Ⅲ.3. DC/EP’s Impacts on Payment
Figure 6 shows DC/EP’s impacts on the balance sheets of the central bank, commercial banks and users. I study the scenarios of DC/EP issuance and redemption on the wholesale side, and DC/EP deposit and withdrawal on the retail side. In Figure 6, drr stands for deposit reserve ratio. The middle of Figure 6 shows the scenario when the PBoC issues A units of DC/EP to a commercial bank, the deposit reserve falls by A (A<0 indicates redemption). The right side of Figure 6 shows the scenario when a user withdraws B units of DC/EP, his deposits in the commercial bank fall by B (B<0 indicates DC/EP deposit).
As can be seen from Figure 6, DC/EP issuance and redemption only change the composition of M0 but keep its aggregate amount unchanged. DC/EP deposit and withdrawal lead to the two-way conversion between commercial bank deposits and DC/EP, which will then lead to the change in deposit reserves.
If we replace DC/EP in Figure 5 and 6 with cash, the two figures exactly show the circulation process of cash. This shows how the PBoC tries to minimize DC/EP’s impacts on the current monetary system.

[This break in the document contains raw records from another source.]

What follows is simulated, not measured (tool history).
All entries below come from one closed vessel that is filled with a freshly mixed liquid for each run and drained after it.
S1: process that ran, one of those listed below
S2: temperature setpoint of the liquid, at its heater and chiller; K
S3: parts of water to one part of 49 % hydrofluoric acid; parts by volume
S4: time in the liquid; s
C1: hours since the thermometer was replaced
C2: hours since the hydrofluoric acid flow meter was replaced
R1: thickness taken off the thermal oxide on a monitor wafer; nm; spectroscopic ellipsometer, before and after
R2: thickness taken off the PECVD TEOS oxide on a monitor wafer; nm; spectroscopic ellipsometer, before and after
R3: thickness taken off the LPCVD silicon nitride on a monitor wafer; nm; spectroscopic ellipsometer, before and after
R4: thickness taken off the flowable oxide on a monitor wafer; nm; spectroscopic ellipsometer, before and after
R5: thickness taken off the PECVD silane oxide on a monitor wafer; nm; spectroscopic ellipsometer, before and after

From Figure 5 and Figure 7, it is easy to see that DC/EP shares lots of similarities with third-party payment after China’s “direct link disconnected” reform. At present, all user funds of third-party payment institutions in China are kept in the PBoC. I think this is already a type of synthetic CBDC based on the account model. If DC/EP does well enough in term of technical efficiency and business development, DC/EP should produce user experiences similar to third-party payment. This indicates that DC/EP and third-party payment may compete with each other in the future.
In addition, DC/EP and third-party payment share the following similarities:
· Both are aimed at retail users.
· Both are centrally managed and based on the 2-tier bank account system.
· Both have complex impacts on money supply and money multipliers.
· Neither DC/EP nor third-party payment balance pays interest to users.
However, DC/EP are fundamentally different from third-party payment:
· They have very different implications regarding privacy protection. Third-party payment follows the tight account coupling model and is not anonymous. In contrast, DC/EP follows the loose account coupling model and achieves “controlled anonymity”.
· Third-party payment is a payment tool. Only users with the same third-party institution can make direct transfers between themselves. In contrast, DC/EP is a legal tender.
· DC/EP will help the PBoC to monitor the flow of funds and enforce regulation such as AML, CFT, and anti-tax evasion. The programmability of DC/EP will lead to innovations in macroeconomic policy. In contrast, third-party payment mainly replaces payment tools such as bank cards and cheques and does not have much significance as macroeconomic policy tool.
Ⅲ.4. DC/EP’s Monetary Impacts
This section analyzes DC/EP’s monetary impacts from three perspectives. First, DC/EP’s implications for monetary policy. Second, DC/EP’s impacts on RMB internationalization. Third, how the private sector can participate in infrastructure building and promotion of DC/EP.
Ⅲ.4.1. DC/EP’s Implications for Monetary Policy
DC/EP does not pay interest. The PBoC also has no plan to fully replace cash with DC/EP. Therefore, DC/EP will not become a new monetary policy tool. This is quite different from the scenario that CBDC fully replaces cash and pays interest. In that scenario, interest rate of CBDC will be a powerful monetary policy tool, which can transmit directly from central banks to the public and will not be constrained by zero lower bound (ZLB) of nominate interest rate.
Besides, the development of DC/EP, like that of third-party payment, will cause contraction of M2, which indicates the shrink of the commercial bank sector.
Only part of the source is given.